I’m looking at making a 3d game that will include a lot of oozes in it, I’m a little curious about the best way to do the graphics for them. I’d like the oozes to wiggle around a bit as they move, a few will need to be able to combine themselves together as well. I’ve been holding off trying to find a good way to do the combining animations some of them will need, I’ve never tried an animation that requires two or more actors. Does anyone know how I should go about doing it?
The process of making the models for the oozes can vary quite a bit depending on what 3D software you have (if you have one, that is), same thing for animation. To make the model, you could try to sculpt it to get an organic look.
If you have Cinema 4D, you can use a wiggle deformer or a soft body on the ooze to have it wiggle as it walks, or you have some other 3D package, you can try rigging the character in a way that allows you to control the “blobs” on its body. Possibly even add an IK to the base of the ooze so that it would stick to the ground while you animate it, so that it would look a bit more sticky/gooey.
As for combining the oozes together, you could just make it so that you move both the oozes inside each other, delete the other one and scale the other one up a bit, making it look like it grew in the process. If the oozes have transparency, you could fade the other ooze out instead of deleting it to make the morphing process a bit more believable. This way you could avoid having to make the animation for the combination process.
You could use also Unity’s cloth physics, but make it more stiff.
I’m not actually 100% sure which way around it is, but I think it is slower to use cloth than animation with the deformation animated. Correct me if I’m wrong though.
It is slower, but not by much and effect is so much better. For example ooze can react to walls colliding with it.
Yeah, good point. It can actually be a lot easier to set up as well
Yup. And to create such thing (actually played with it in the past, trying to make 3D Gish remake, and it worked quite nice), basic ooze enemy, you don’t even need to model anything, Unity sphere with cloth simulation on is good enough.
Thank you Darkhog, that’s exactly the kind of tip I’m looking for. It might just add an extra bit of life to my little oozes. I have a whole host of 3d modeling tools but they’re all designed around animating rigid objects like people or tanks. I’ll toy with the cloth physics and see if I can create a floppy gelly ooze like object.
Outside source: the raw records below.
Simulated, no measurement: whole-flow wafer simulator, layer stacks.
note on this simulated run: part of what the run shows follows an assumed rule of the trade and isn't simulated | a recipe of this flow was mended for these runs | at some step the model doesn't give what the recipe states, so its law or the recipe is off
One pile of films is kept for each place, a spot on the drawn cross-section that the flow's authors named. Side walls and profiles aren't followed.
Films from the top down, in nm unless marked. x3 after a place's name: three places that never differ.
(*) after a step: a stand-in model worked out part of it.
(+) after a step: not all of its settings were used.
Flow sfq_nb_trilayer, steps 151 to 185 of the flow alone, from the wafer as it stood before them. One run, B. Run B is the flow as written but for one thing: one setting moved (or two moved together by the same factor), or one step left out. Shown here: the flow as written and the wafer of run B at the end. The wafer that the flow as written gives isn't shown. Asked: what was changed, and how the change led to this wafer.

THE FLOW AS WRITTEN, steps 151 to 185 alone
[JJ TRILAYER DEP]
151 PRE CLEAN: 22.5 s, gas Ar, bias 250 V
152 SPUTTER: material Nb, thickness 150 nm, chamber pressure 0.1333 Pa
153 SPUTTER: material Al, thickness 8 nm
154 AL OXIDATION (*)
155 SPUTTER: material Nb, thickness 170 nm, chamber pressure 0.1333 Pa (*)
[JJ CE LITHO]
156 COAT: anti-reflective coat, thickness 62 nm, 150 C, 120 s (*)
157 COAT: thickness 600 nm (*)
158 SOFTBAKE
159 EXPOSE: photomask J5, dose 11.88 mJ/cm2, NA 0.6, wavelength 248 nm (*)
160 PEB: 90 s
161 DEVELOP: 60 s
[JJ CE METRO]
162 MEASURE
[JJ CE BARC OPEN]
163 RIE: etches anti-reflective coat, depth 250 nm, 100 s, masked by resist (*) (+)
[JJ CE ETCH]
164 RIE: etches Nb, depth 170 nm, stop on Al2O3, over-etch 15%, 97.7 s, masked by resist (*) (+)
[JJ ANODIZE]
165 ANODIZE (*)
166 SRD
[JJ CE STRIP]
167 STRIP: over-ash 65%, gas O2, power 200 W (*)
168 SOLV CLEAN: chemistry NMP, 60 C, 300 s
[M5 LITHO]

Just another thing, you can animate UVs as well. So you could have the texture going in a sort of down-flowing set up, and maybe have a shader doing some warping to the texture as well. This would help with the appearance of the ooze. As far as animating it, I’d say lots of bones. Unity’s animation system can handle translation and scaling of bones as well, so you can use some of that to good effect as well.
Hey i was bored and made a ooze model that you can use if you want
https://drive.google.com/uc?export=download&id=0Bza8nbaMo4JFS1VrakRsSE9sVlE
Sorry for the delay, I took some time to do a bit more thorough research on creating jelly effects. It seems the new cloth modifier doesn’t work well for jelly like effects. I’ve heard I can use spring joints but it’s apparently pretty difficult to rig up complicated models with all of that.
Thank you both Kburkhart84 and da_st, your tips were helpful and the models cool.